MORGANTOWN — Mitch Brozik, former owner of former Morgantown security firm Secure US, has suffered another loss in his years-long litigation against his aunt, Betty Parmer of Harrisburg, Pa. This tie, it was an appeal to the state Supreme Court

On Wednesday, the Supreme Court upheld a May 28 Monongalia County Circuit Court ruling that Brozik’s ex-wife turn over items of Brozik’s personal property in her possession to the court to partially satisfy a judgment Parmer won against Brozik, and that Brozik’s divorce attorney pay Parmer $5,000 that had been held in the attorney’s client trust account.

The Parmer-Brozik suit was one of a complex web of related cases. This particular case began in September 2013 when Parmer, 77 at the time, sued Brozik, his company MB Security, and Clarksburg attorneys Thomas Kupec, his son Brandon Kupec, and Gregory Morgan. Parmer claimed she was fraudulently induced to buy the assets of Secure US , duped into signing over the company management to Brozik through MB Security, and denied access to her assets.

In December 2015, after a three-week trial, a jury awarded Parmer $1.7 million in damages. The jury determined that Brozik and MB Security breached fiduciary duty to Parmer and breached contract with her, and fraudulently induced her to make the transactions that led to the purchase of Secure US.

In November 2015, Lancaster, Pa.-based Select Security bought the assets of Secure US in a private sale. The sale took place to satisfy a prior California-based Security Alarm Financing Services’ $1.13 million lien against Brozik.

The Supreme Court affirmed the $1.7 million judgment in January 2017. In March, Brozik’s divorce was finalized.

Brozik and his ex-wife then reached an agreement to distribute assets. Part of the deal was that she return his personal property that was in their former home to him in exchange for $60,000, and provide him with an itemized list of the property. When they failed to keep the agreement, Mon Family Court order the house sold and proceeds split, but Brozik appealed to circuit court.

Circuit court ordered the ex to turn over the property to Brozik and Brozik’s attorney to give her $5,000 from the trust account.

Parmer attempted to intervene in that appeal to get the $5,000 and the property , but was denied. She then filed a motion to compel Brozik’s ex to turn over the property and the attorney to hand over the money.

The case took another twist when Brozik’s attorney told circuit court he had given Brozik’s ex the $5,000 from a third party as part of an arrangement for the third party to buy the Brozik home and let Brozik rent it.

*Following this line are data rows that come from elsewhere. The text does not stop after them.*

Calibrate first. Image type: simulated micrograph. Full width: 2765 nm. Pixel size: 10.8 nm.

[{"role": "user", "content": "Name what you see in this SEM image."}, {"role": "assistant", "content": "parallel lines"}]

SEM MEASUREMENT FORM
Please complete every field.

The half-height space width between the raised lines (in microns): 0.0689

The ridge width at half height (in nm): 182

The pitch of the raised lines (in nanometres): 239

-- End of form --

So in May, circuit court ordered the ex to turn over the property to the court’s receiver to appraise and sell to help satisfy the Parmer judgment, and ordered the attorney to give Parmer the $5,000.

Brozik appealed the circuit court’s ruling and on Wednesday the court ruled against him in a memorandum decision, shooting down all of Brozik’s legal arguments (too full of legalese to explain).

Affirming the circuit court order, Brozik’s ex must turn over all of his personal property to the court receiver, and Brozik’s attorney must give Parmer the $5,000.

Unrelated to the Parmer case, in May 2014, Brozik pleaded guilty in federal court to one count of federal income tax evasion, more specifically, “obstructing and impeding the administration of the Internal Revenue Service.”

Court documents showed that Brozik used corporate funds for personal use in three manners: Through checks written to “cash”; through use of corporate credit cards for personal expenses; and holding an “off the books” account in the company’s name. The credit card use could not be exactly determined but amounted to six figures.

Following negotiations, Brozik was ordered to pay $124,915.51 in restitution, a $5,000 fine and $100 assessment. On January 19, 2016, he entered FCI Butner Low, a low security federal prison in North Carolina, and was released the following July 15.